Juliet Rodeman Essay 3 Documentary
Essay Requirement: Submission 1 = 100 pts Submission 2 = 200 pts
5 pages minimum, formal research paper, MLA format in-text & Works Cited page.
2 sources (books, journal articles, newspaper, films) beyond field interviews & surveys.
Assignment:
Write a research essay that creates a persuasive portrait of an individual, group, historical or social place, event, custom or ritual. Locate portrait within its specific cultural context. Before you settle on a topic, make sure that you are familiar with the available research. It is important to consult research at the beginning of your study, not in the late stages; you need to be aware of personal/cultural Tension Issues/Problem Questions of a topic.

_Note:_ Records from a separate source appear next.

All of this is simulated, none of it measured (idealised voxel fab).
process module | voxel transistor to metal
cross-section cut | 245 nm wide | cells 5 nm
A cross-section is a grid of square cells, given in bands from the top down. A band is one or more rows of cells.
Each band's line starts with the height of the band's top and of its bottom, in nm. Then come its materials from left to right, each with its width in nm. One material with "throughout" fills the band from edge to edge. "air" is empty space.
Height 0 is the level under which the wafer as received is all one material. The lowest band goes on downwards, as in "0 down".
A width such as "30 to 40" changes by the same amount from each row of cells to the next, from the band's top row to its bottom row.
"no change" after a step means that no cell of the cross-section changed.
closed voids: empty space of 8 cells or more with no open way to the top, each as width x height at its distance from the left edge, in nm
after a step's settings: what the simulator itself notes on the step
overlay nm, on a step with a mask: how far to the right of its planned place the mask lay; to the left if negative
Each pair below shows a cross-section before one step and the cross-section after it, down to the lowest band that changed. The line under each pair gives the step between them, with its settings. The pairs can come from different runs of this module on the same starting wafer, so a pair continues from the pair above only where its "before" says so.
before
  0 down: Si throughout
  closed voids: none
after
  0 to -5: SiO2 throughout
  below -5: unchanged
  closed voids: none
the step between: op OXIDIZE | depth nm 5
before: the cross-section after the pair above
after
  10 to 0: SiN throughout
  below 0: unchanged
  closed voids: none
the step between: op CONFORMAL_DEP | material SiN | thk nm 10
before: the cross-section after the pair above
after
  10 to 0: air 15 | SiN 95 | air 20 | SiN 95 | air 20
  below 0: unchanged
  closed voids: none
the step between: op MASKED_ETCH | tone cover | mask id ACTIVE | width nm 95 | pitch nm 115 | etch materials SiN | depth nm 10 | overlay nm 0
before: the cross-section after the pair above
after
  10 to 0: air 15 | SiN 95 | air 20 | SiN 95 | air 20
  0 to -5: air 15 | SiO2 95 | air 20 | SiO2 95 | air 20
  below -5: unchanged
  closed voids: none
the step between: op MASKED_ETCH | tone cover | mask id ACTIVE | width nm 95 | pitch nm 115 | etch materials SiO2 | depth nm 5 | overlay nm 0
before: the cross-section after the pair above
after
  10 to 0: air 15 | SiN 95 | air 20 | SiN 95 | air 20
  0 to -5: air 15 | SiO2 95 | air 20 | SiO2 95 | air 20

So your paper must accomplish the following:
Tasks:
The best approach to documentary is inquiry and investigation based in fieldwork, on-site visit, research, interviews & draft revision. This essay is not a compilation of loose notes. Study must: 1. discover the tension issues and problem questions found in the subject
2. locate the “worth” or “value” – personal & communal –of the subject
3. develop a thesis governed essay that explores and analyzes significance
4. persuade audience how and why these portrait issues are worth pondering
*See 50 Essays : Zora Neale Hurston's How It Feels To Be Colored Me.
*See Art of Living theme – how & why does Hurston address issues and conditions of self, race, place, culture? Hurston's autobiographical essay offers a persuasive portrait that confronts issues of personal and cultural significance. While her essay is self-portrait, it's also a cultural portrait, revealing the conditions of society (& social groups) in which she lives. We see argument (angle/thesis/point of view) that elucidates something of the human condition - individuals (microcosm) in specific cultural context (macrocosm).
Your essay will not focus on self. Clear your topic with me after you've located research.
Ethos: A writer's job is to create an authoritative persona (mask), one who is able to illuminate the subject for an audience. We create a reliable, trustworthy persona by becoming an expert on a limited topic. We go into the field with what we know, but we do not rely on what we know. We enter, admitting our own “filters” shaped by personal background, but open to the discovery inherent in fieldwork and research. Often, we are humbled, taught, and moved by the encounter with our subjects. We hope our essays establish a contemporary conversation worth pondering. We join a comradeship of inquiry and research; we set our findings before an audience, becoming part agency of a more perceptive, responsible, humane community.